Perhaps one reason that we fail to appreciate the privilege of being adopted as God’s children is because we have never considered ourselves to be orphans. We tend to think that by nature everybody is a child of God. After all, didn’t Paul tell the Athenian philosophers that we are all God’s offspring (Acts 17:29)? It is certainly true that there is a sense in which we all have a relationship to God by virtue of our creation in His image. This relationship gives each one of us an innate knowledge of God’s existence and of our duty to worship Him, which is the point Paul was making on Mars Hill. Yet the Scriptures make it clear that there is another sense in which we are not all by nature children of God: on the contrary, there are two families of people on this earth, the children of God and the children of the Devil, who are locked in a perpetual life and death conflict (John 8:44; 1 John 3:10).

The biblical doctrine of adoption begins with Adam and Eve. Being created in the image of God, they were indeed God’s children, enjoying close fellowship with their heavenly Father daily in the garden of Eden. Yet with their fall, the image of God in them was marred and their relationship as children of God was lost. They became outcasts from the garden, alienated from the presence of God, children of His wrath. This is the condition into which all human beings are now born: aliens and strangers with respect to God (Eph. 2:3).

Yet God was not content to leave us in this lost and desolate condition. Because He had chosen before the foundation of the world to have a family for Himself (Eph. 1:5), He acted in time and history to make their salvation a reality. Whereas Adam was God’s son by virtue of creation, Israel became God’s son through adoption (Ex. 4:22). This metaphor for the relationship between God and His people highlights clearly the element of grace in their relationship. There was nothing in Israel by nature that would have drawn God to her (Deut. 7:7). In fact, on the contrary, the prophet Ezekiel pictures Israel at this point in her history as a helpless baby, covered in blood and abandoned by her natural parents, yet chosen by God and brought into His family (Ezek. 16:6). Nor did she earn God’s favor through her subsequent behavior, for the history of her relationship with Him was one of continual unfaithfulness and prostitution (Ezek. 16:15–52). Yet though she constantly spurned and abandoned Him, God still would not abandon her; her election as His adopted child was irrevocable (Rom. 11:29).

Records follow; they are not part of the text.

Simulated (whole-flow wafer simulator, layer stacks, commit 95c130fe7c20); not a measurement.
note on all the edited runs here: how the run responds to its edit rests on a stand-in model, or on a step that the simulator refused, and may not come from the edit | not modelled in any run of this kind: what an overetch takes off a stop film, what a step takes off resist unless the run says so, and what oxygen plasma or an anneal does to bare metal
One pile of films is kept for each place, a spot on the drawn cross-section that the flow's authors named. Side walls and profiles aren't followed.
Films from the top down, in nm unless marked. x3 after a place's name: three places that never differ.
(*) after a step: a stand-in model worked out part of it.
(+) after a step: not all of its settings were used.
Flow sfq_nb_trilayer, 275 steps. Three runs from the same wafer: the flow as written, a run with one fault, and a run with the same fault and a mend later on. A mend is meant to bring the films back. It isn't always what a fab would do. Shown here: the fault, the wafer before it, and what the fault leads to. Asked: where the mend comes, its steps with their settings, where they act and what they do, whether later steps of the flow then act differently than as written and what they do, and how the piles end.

In addition to Israel’s adoption as God’s son, the Old Testament also speaks of the adoption of the Davidic king as God’s son (Ps. 2:7). This unique privileged relationship meant that he and his descendants could not be utterly cast off by God in the way that Saul had been cast off because of his failure. Rather, when they sinned, they would be chastised by God as a father chastises his son (2 Sam. 7:14–16). The covenant between God and the line of David was unbreakable, no matter what the offense (Jer. 33:20–21).

These twin themes of the adoption of Israel and the line of David find a common fulfillment in Jesus Christ. In His divine nature, Christ is God’s Son from all eternity, yet as the true Israel and the true son of David, He is the heir of all of the promises of sonship made to Israel and to David. As a result, when we are united to Christ by faith, we too receive a share in that sonship and the privileges that go along with it. As John puts it: “To all who did receive him, who believed in his name, he gave the right to become children of God” (John 1:12). Our adoption as sons of God thus comes through union with Christ and cannot be experienced apart from it. In Christ, and in Him alone, we receive the adoption that gives us an undeserved share in the promises that were made to Him and the privileges that He has earned as God’s Son (Gal. 3:29). Indeed, the reason that Christ came to this earth was so that He might give us adoption as God’s sons (Gal. 4:5).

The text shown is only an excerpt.